I've been nominated for the Hugo, the Nebula, and the World Fantasy Award. I got the International Horror Guild award.

So yeah.  Like that.

Definitely going to dig on some of the forthcoming stuff. But let's drill a little on The Long Price Quartet. You write of it as semi-literary epic fantasy—a very cool blend, by the way. Say more about that.

Well, of course, they aren't my first books. My first book was something I did in High School called Tales from the Immodest Elf, that being the name of the tavern that everyone met in. I suspect it might work now as parody. Then there was a terribly ponderous thing I did in college.  And one that actually got sold to a small press which shall remain nameless, and from which I bought it back. Unreal City, that was. Got as far as getting really deeply cool Rick Berry cover art before that one went south.

Unreal City was the one I gave to my agent when I first got an agent. Her thought was "Cool, what've you got that I might possibly be able to sell?" Fair question.  I'd had a short story in Asimov's called The Lesson Half-Learned that folks liked. I showed it to her, and it became the prolog of the first book of the Long Price Quartet.

There were a couple of things I was really aiming for in the Long Price books. First off, I wanted to do something I hadn't seen before. What I came up with first was a structure. It's four stand-alone books that add up to something more than the single books together. Which isn't really new, because I copped the basic idea from Lawrence Durrell's Alexandria Quartet, but since that's not really part of the bones of epic fantasy, usually speakin', I got away with seeming clever. Then it was in the semi-Asian world instead of the more usual semi-European one. And I had a magic system no one had seen before. All in all, it made for something that I at least thought was pretty different.

Second, I wanted to write a straight-up epic fantasy with war and magic and all the stuff that I really like about epic fantasy. And I also wanted to talk about how mind-blowingly epic a normal life is. My grandmother's my example on that. When she was born, we hadn't had a world war yet, much less two of them. My daughter lives a world where you watch cartoons on Daddy's phone. The change in worlds between when Gramma was a kid and now is more profound than anything I could make up. And I wanted to write about that.

Okay, so three things. I also wanted to learn how to write novel-length books. And I figured the only way to really do that was to write a bunch of 'em.

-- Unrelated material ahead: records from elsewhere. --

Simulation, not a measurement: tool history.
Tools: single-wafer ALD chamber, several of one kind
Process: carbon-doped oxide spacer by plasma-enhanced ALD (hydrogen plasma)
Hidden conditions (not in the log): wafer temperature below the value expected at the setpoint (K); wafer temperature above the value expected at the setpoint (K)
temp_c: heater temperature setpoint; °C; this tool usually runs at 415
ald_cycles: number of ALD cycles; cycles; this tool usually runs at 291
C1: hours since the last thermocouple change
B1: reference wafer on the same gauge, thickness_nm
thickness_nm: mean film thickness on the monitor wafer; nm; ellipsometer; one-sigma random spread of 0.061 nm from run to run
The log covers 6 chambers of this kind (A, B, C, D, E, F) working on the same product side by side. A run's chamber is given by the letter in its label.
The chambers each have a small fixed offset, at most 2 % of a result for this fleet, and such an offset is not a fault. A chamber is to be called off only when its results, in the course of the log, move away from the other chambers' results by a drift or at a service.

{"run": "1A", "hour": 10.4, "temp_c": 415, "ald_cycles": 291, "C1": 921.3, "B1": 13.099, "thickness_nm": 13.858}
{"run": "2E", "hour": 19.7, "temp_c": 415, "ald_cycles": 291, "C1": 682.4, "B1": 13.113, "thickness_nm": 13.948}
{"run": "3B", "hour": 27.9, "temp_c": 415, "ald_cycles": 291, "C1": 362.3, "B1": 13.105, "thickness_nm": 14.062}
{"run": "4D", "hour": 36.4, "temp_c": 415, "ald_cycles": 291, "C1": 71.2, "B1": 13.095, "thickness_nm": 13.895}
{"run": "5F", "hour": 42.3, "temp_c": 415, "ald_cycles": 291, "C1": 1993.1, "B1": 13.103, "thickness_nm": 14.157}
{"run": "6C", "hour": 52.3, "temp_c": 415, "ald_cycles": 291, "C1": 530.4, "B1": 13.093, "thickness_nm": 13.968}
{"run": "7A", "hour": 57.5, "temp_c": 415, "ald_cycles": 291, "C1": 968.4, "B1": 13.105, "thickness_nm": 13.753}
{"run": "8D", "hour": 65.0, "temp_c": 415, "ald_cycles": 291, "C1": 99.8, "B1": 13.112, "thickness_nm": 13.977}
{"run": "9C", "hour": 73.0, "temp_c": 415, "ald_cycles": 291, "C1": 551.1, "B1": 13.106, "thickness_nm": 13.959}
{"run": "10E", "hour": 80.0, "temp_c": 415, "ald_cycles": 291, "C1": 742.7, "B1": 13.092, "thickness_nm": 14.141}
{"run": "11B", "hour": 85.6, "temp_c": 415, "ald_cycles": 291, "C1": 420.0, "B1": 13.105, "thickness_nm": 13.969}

I really like your notion of a normal life being "epic." The word has found its way into popular slang, but I've often thought about people I know and applied the word. I began doing so after reading e.e. cummings ‘pity this busy monster manunkind,’ which ends with the line: "...listen, there's a hell of a good universe next door; let's go." I always interpreted that to mean people. Prolly just me. So, now I want to talk about your character process. Do you have your characters more fully drawn before you start to type? Or do they draw themselves out as you write? Or a little of both? And do you find you focus down on the character first, and let "epicness" happen.

I don't have much fully drawn when I start the first draft. Or, really, I have a pretty good outline and a feel for the characters, and I'm always at least a little bit off. It's a funny thing about memory, though. I know that what I just told you is true, but I couldn't, for instance, tell you how a particular character changed over the course of writing them. I know that Idaan from Betrayal in Winter was different when I started, but who she became is so much more alive and authentic to me now, I don't really remember how the prototype was different.

I usually have to do a second draft, or at least fairly careful revision to get the folks who showed up at the end in at the beginning. But I don't think that's a flaw so much as a way of thinking things through.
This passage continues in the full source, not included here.